Biden administration to cancel oil and gas leases in Arctic National Wildlife Refuge
The Interior Department will suspend several oil and gas leases in the Arctic National Wildlife Refuge Tuesday, according to three individuals briefed on the decision, overturning one of Donald Trump’s most significant environmental acts during his last days in office.
The move, which could spark a major legal battle, aims to unwind nearly a dozen leases in the heart of a pristine expanse in Alaska that Republicans and Democrats have fought over for four decades. The Trump administration auctioned off the right to drill in the refuge’s coastal plain — home to hundreds of thousands of migrating caribou and waterfowl as well as the Southern Beaufort Sea’s remaining polar bears —just two weeks before President Biden was inaugurated.
Several individuals briefed on the Biden administration’s decision, who spoke on the condition of anonymity because it had not been formally announced yet, said Interior would halt the leases on the grounds that Trump officials rushed the Jan. 6 auction and did not follow proper procedures.
The step, I'm ing just days after the Justice Department defended another drilling project on Alaska’s North Slope, underscores the balancing act the new administration aims to strike as it slows fossil fuel development on public lands. While President Biden has paused new federal oil and gas leasing and pledged to drastically cut the nation’s greenhouse gas emissions, he has taken a much more cautious approach toward most oil and gas operations approved under his predecessor.

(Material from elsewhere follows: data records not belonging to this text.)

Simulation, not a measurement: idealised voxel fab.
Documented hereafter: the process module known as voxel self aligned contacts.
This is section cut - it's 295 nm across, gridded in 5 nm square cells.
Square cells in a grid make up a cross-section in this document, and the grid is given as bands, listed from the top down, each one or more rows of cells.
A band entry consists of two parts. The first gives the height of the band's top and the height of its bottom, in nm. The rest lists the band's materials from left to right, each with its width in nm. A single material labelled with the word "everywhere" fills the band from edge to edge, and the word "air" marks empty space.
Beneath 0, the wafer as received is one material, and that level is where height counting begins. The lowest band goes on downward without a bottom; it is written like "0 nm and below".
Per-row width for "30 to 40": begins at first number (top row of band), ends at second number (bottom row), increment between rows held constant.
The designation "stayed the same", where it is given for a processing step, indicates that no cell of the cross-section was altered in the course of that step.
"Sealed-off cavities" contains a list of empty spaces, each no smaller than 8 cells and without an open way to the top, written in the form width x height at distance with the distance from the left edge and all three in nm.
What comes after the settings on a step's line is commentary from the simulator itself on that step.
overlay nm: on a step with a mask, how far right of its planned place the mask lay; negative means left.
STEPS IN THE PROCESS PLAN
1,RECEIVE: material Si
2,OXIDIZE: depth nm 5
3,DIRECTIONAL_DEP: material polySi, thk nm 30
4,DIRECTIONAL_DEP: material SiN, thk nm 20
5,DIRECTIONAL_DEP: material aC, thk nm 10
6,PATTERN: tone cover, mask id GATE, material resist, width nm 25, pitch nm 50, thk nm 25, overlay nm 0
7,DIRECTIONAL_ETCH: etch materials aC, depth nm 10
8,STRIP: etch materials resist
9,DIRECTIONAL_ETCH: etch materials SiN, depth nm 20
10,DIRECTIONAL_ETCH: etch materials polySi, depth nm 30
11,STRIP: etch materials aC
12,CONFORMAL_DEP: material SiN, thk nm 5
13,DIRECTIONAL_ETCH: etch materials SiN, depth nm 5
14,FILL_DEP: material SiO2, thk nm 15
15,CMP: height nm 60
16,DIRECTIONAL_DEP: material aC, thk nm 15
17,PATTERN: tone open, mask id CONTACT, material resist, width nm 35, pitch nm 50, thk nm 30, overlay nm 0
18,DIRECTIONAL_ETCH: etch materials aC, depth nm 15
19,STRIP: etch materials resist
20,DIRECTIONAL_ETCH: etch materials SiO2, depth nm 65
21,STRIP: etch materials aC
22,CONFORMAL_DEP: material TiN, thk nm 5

On Wednesday, DOJ attorneys filed a brief defending ConocoPhillips’ Willow Project, an oil reservoir on the National Petroleum Reserve-Alaska that could hold up to 300 million barrels of oil. The administration has also defended the Trump administration’s decision to issue oil and gas leases in Wyoming and declined to press for the shutdown of the Dakota Access Pipeline, a project Interior Secretary Deb Haaland protested while serving in Congress.
But Tuesday’s move signaled that the new administration was willing to take aggressive action in an area that has been a rallying cry for environmentalist for decades.
The January sale of 11 tracts in the refuge on just over 550,000 acres netted roughly $14 million, a tiny fraction of what Republicans initially predicted it would yield. Only two of the bids were competitive, so nearly all of the land sold for the minimum price of $25 an acre.
Many major banks in the U.S. and Canada, under pressure from indigenous and environmental activists, announced that they would not finance any projects on the refuge. Low oil prices, coupled with the prospect of a public backlash, meant that no major oil companies bid on the leases.
As a result, a state agency, Alaska Industrial Development and Export Authority, emerged as the main bidder. The agency put up all but two of the winning bids, which went to a couple of small energy firms.
Interior department officials declined to comment on Biden’s latest move.